Social Development Minister Carmel Sepuloni has recommendations from a wide-ranging review of Working for Families to consider. Photo / Michael Craig
More families could receive a $72.50 a week tax credit, as part of a massive and “fundamental” change to the system, after a review of the $3 billion Working for Families tax credit system that ended last year.
A review of the scheme, which currently supports just under 350,000 families with children, is before Social Development Minister Carmel Sepuloni, and has found “serious design issues” in the way some of the tax credits are applied.
The review also found that one of the tax credits was so flawed that half of the families that received it were accidentally overpaid, creating a tax debt they might need to pay back, while most of the other half of families receiving the payment were underpaid during the year, and only got paid the credit as a “lump sum”.
It also warned that despite the tax credit system, “in-work poverty” was becoming an “increasing issue” for families.
“Sole earners, both sole parents and couples with only one parent working, have higher rates of income poverty and material hardship compared to households with two parents in paid work.
“Rates of poverty have also been increasing for this group, indicating a single income is becoming a less viable option for providing economic security and meeting basic needs,” it said.

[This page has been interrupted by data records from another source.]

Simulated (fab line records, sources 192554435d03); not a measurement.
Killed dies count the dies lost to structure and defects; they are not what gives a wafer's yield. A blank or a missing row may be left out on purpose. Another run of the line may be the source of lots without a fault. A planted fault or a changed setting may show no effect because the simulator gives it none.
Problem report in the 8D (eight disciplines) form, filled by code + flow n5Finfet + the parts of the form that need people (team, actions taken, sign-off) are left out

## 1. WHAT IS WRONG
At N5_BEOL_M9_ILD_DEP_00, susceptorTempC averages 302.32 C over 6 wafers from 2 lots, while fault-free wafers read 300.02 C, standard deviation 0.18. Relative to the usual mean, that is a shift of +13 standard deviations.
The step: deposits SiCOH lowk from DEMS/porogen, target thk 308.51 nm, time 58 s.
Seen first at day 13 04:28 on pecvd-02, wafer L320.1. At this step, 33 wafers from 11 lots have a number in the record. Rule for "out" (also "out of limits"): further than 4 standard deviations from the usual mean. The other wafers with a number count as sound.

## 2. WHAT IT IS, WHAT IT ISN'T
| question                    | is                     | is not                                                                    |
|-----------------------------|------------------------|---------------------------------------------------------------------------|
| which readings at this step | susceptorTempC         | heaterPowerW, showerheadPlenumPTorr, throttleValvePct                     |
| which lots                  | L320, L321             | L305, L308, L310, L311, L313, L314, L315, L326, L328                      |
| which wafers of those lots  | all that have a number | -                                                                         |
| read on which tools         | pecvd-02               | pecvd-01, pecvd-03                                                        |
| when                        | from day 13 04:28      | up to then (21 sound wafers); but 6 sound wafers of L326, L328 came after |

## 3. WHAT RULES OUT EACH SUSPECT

The review, parts of which were released to the Heraldunder the Official Information Act, noted there was “significant complexity in the system, not just in the number of payments and the design of their policy settings, but also in the delivery of some payments across two different agencies”.
It listed several options to “simplify” the system - although these details were redacted and not released.
It warned that changing Working for Families soon represented the “best opportunity in the coming years to achieve substantial reductions in measured child poverty and to make significant ‘headway’ towards achieving the 10-year targets”.
Sepuloni told the Herald that “no decisions have been taken” and “we continue to consider the advice that we’ve been given”.
“Any decisions would have to be part of a Budget process if there were going to be any changes to Working for Families but I can’t preempt … whether or not it’s part of this Budget,” she said.
The Cabinet Paper launching the review said the Government was “committed to making fundamental changes to WFF [Working for Families] in the coming years. The review will consider changes to the structure and design of WFF payments, with a focus on support for additional in-work costs, particularly childcare costs, and administrative, operational and client experience improvements”.
Working for Families was introduced by the Helen Clark Government in 2004. It is a complicated network of tax credits that lifts incomes for families. It was particularly targeted to people in work, lifting their incomes. About 58 per cent of families with children receive the tax credits.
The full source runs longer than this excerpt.